Audio/visual performance artist Blake Carrington at Fourth (of July) First Friday
Every once in a while, there comes a weekend that’s almost too good to be true. The stars align, fortune smiles, you shrug off the work week, and you embrace Friday night with more reasons to celebrate than you actually have time to celebrate them. There are worse problems to have.
Today, the Harrison Center for the Arts invites you to enjoy yourselves, because not only is it July 4th, more importantly, it’s the First Friday of the month. And we’re gearing up for an open house that’s as good as ever. In fact, it’s going to be so good that the city scheduled fireworks for afterward. They say it’s to celebrate the birth of our nation, but we know what they really mean.
As part of our July First Friday, we are pleased to have Blake Carrington of Brooklyn, NY here to perform a personal composition and audiovisual performance. Blake is a professor at Mary Mount College, Pratt Institute, and several other schools in the greater New York City area.

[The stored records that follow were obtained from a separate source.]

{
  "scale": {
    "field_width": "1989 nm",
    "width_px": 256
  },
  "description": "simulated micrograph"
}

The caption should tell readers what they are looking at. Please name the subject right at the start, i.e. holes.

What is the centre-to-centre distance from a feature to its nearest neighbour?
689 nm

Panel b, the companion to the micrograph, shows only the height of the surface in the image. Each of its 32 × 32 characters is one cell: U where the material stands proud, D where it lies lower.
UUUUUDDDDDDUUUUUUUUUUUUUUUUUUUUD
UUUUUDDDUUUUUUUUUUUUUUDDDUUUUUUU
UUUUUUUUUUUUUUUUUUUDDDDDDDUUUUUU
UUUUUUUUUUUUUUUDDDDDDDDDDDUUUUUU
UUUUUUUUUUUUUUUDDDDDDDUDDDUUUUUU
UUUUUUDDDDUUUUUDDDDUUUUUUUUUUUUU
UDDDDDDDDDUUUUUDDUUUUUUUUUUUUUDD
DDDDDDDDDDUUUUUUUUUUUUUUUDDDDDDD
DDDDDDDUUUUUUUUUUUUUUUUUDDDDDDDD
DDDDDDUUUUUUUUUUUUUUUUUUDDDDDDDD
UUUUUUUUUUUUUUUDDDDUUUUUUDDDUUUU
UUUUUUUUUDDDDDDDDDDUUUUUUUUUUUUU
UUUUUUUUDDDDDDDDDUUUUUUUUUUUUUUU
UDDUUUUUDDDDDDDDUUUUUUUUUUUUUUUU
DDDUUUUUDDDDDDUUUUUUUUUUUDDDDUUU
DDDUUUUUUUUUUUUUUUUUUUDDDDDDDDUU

Blake is a musician, visual artist, and software programmer all at once, and his performance art is as multi-faceted as he is. It’s a hybrid product that synthesizes manipulated sound recordings with a projected visual representation of the music—and it’s all done by him live with the use of software that he developed.
Essentially, Blake records sounds around the world, isolates individual tones in those sounds, and shifts the pitch to fit within the desired scale in order to produce a cohesive and harmonic sound. In certain ways, it’s a digitally remastered type of ambience that has organized the typical cacophony and dissonance of the world into an ordered sonic experience.
“Sometimes it can even sound like a gnarly electric organ,” Blake said.
This Friday, Blake will be performing his composition in the gym—a piece he developed in only a few short days this week. Among the myriad of sounds that listeners will get to hear is a collection of manipulated recordings Blake made at his recent residency with the Tofte Lake Center in Minnesota.
In this one composition, listeners can experience Blake’s haunting version of the Great Northern Loon’s call as well as the digitally altered sound of water running through a beaver’s dam. Each natural sound provides a different tool and mood for the composition that makes it wholly unique. “For instance, I put my shotgun mic incredibly close to a sitting dragonfly, and when it took off, its beating wings sounded like a low bass or kick drum,” Blake explained.
As Blake performs his compositions live on one laptop, the abstract audio is replicated by another laptop that generates an equally abstract visual that is projected for the audience to see. Blake’s intent is to create a subjective image space or landscape reminiscent of Rorschach’s ink blot tests that the audience could almost step into. The effect is mesmerizing, and when combined with the soaring audio he creates, it is an experience that can’t be replicated in any other setting.
If you’re interested, (which you should be) you can see a collection of Blake’s work online. Be sure to look at, listen to, and melt with his Cathedral Scan performance project, and buckle up for something equally beautiful tonight.
First Friday runs from 6pm to 9pm with Blake’s performance scheduled for 8pm in the gym. The city’s fireworks show will be starting at 9:45pm, give or take, so I can tell you that your July 4th night has already been set up with the perfect itinerary. You aren’t going to want to miss everything that’s happening at the Harrison Center tonight.